Tom Limoncelli (of "Time Managment for Systems Administrators" fame) recently posted The Limoncelli Test: 32 Questions for Your Sysadmin Team
, it's a great start, but I have a few things I'd add (and his comment form is broken).
- Can the loss of any single team member (eg, "hit by a bus") be handled with no operational impact (ie, projects may be delayed, but no services expected to fail).
- Think of SPOF's as per-service not per-system
- Are internal requests also in the ticket system, if only external stuff is in it you're not tracking a large amount of work
- Do you only have *one* ticket system for everything? Most of the better systems (eg, Atlassian JIRA) can do complex workflows reducing the need for separate systems
- Do you keep a repository of the install media for all currently deployed systems. This includes things like firmware upgrades, OS images, etc. Not just the latest version, but of *all* currently deployed versions.
- Do your laptops have fully-encrypted drives to prevent release of private data. On recent hardware there's *no* performance hit for this with spinning disks, and minimal with SSD's, and it solves so many problems. Having a policy that no such data gets on laptops may help, but isn't enough.
- Does your configuration system keep it's config in an RCS. Just having central config isn't enough, it needs to be revision control so you can roll back, and have history to know when something changed.

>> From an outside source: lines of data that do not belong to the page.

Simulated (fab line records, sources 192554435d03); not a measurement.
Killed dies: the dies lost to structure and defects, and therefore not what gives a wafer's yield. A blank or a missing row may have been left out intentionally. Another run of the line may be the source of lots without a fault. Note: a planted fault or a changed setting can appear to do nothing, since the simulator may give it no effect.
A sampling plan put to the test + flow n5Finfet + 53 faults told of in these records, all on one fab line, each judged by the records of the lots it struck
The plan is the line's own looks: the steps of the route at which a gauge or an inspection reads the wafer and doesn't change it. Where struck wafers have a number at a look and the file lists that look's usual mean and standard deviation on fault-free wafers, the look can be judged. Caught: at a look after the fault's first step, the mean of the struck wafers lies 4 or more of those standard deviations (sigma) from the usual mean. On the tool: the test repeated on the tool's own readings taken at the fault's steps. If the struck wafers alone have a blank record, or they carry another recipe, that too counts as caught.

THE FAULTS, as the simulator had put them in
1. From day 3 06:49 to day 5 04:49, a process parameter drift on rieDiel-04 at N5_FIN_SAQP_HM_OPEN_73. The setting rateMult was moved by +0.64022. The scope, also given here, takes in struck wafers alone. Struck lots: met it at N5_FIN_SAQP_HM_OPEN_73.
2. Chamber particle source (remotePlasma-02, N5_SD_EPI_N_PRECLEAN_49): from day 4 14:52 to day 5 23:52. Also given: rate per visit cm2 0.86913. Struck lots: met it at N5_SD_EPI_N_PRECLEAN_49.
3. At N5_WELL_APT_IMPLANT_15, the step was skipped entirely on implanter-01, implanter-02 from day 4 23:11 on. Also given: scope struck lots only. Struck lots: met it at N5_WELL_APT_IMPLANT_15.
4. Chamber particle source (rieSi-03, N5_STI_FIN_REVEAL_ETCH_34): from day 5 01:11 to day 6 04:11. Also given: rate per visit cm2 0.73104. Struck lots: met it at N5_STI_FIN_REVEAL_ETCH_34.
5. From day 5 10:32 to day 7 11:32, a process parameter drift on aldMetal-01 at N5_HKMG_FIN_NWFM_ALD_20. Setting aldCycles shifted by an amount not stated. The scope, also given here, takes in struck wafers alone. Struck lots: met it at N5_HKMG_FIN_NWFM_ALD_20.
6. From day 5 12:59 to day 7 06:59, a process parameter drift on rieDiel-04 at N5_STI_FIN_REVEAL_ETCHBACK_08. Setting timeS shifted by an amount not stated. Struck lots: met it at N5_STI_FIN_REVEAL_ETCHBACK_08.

- For core networks and other critical systems N+2 might be needed, if failure during a maintenance would immediatly cause serious issues (DNS is a prime example in many cases). You may also need to consider having one system use different software to prevent something like a BIND exploit take out everything.
- Don't do the popular thing ("Cargo Cult Systems Administration"). Google does things that make sense for *LARGE* clusters, not a single-server site, many of the hip new programming things might not be deployable at needed scale (either down or up, programming techniques have a scale band). Virtualisation makes little to no sense for clusters (depends on the app).